Antjuan Simmons can see the massive, yellow Block M that adorns the outside of Michigan Stadium’s scoreboard every time he walks out the front door of Pioneer High School. The Michigan presence wasn’t as in-your-face for Hunter Rison of Skyline High School, but he was still close enough.
Simmons and Rison will be teammates next season when they are freshmen in college, but it won’t be in Ann Arbor. They’ll be in East Lansing, two of the top-rated players in this year’s recruiting class for Michigan State and coach Mark Dantonio.
It’s more coincidental than ironical that two kids from Ann Arbor will be suiting up for the Green and White next season, but the storyline is a good one. As Michigan State seeks to rebound from the program’s worst season in 34 years, look where these two are from.
“It’s spectacular to think that,” said Rison, a 4-star wide receiver and son of Michigan State Hall of Fame member Andre Rison. “Just to know we are from Ann Arbor and we’re coming here, it’s a little added chip on the shoulder because when we go play there our teammates and our friends are going to be at that game.”
‘You never know what’s going to happen …’
Rison never received an offer from Michigan. The Wolverines did offer a scholarship to Simmons, a 4-star linebacker, but he committed to Ohio State last March. That commitment remained strong through the summer, but Simmons took a visit to Michigan State in early November and re-opened his recruitment later that month.
Simmons committed to Michigan State on Jan. 14 and made it official this past week when he signed his national letter of intent.
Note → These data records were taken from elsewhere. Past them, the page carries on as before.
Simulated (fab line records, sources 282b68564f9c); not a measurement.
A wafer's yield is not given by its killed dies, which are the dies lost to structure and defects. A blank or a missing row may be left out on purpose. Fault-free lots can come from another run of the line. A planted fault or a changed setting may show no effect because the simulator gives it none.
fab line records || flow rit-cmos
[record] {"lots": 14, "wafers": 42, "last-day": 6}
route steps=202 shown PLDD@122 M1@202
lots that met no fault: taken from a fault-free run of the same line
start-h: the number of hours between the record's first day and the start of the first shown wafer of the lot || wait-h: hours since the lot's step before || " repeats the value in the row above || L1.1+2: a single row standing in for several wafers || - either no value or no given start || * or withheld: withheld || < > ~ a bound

“The recruiting process was definitely up and down,” Simmons said. “You never know what’s going to happen, but the best thing you can do is take everything with a grain of salt and keep moving forward, keep chugging and find the best place for you.”
Rison, his crosstown rival and friend, let Simmons know his thoughts.
“Even while I was with Ohio State, he was DM-ing every other week. ‘Come on, man. I need you over here.’ ”
Rison is already on campus, having enrolled early to get a jump on classes and offseason conditioning workouts. Simmons will join him and the rest of the Spartans during the summer. The pair met last weekend at the Breslin Center for the Michigan State-Michigan basketball game.
Simmons downplayed the Ann Arbor-to-East Lansing angle: “Just because I go to school across the street or down the road doesn’t mean I’m obligated to go there.” But others questioned him.
“I’m sitting in class and somebody’s like ‘Man, you just don’t like Michigan, do you?’ It’s not like that,” Simmons said. “They’re great people, but it just wasn’t the right place for me. For the most part, the majority of people that speak to me, they’re happy for me. They’re happy to see me going places.”
Rison’s journey to Michigan State was more stable, by contrast. He committed to the Spartans in June 2015, but he re-opened his recruitment in November of that year. Rison re-affirmed his original decision last April.
Andre Rison left Michigan State after the 1988 season as the school’s all-time leader in receptions (146), receiving yards (2,992) and 100-yard receiving games (11) despite playing in a run-first, run-second, run-as-much-as-possible offense under coach George Perles. He was a member of the 1987 Big Ten championship team that beat USC, 20-17, in the Rose Bowl. Michigan State attempted just seven passes in that game. Rison caught two of them for 91 yards; a 55-yarder that set up a Lorenzo White touchdown in the second quarter and a 36-yard reception that set up John Langeloh’s game-deciding 36-yard field goal.
“I used to watch film with him all the time, and I was watching a Rose Bowl clip and they said they had run the ball 20 straight plays and then they threw a bomb and he caught it,” Hunter Rison said. “Just seeing that and seeing his success here, knowing it was a run-based offense with Lorenzo White, it amazes me.”
As big as his father’s name is at Michigan State, Rison could have chosen to go elsewhere. Andre Rison played 12 seasons in the NFL, earning five Pro Bowl berths and catching 743 passes for 10,205 yards with seven teams. He made as many headlines off the field as on it, not all of them positive. Father helped son make his decision, but he didn’t make it for him.
“He was straight-forward. He gave me pros about other schools that I agreed with. I love him for that,” Hunter Rison said. “He really did let me make my own decision. I love him for that. He’s been through the process himself. He was just like, ‘This is you. I’m going to let you have fun and go where you want to go. This is a big-time decision. It’s got to be your decision.’ ”
Once rivals, now teammates
Two kids from Ann Arbor have made their way to East Lansing. They played against each other the last two seasons, splitting those games. Simmons and Pioneer beat Skyline, 39-7, in 2015, while Rison and Skyline won last season, 21-20.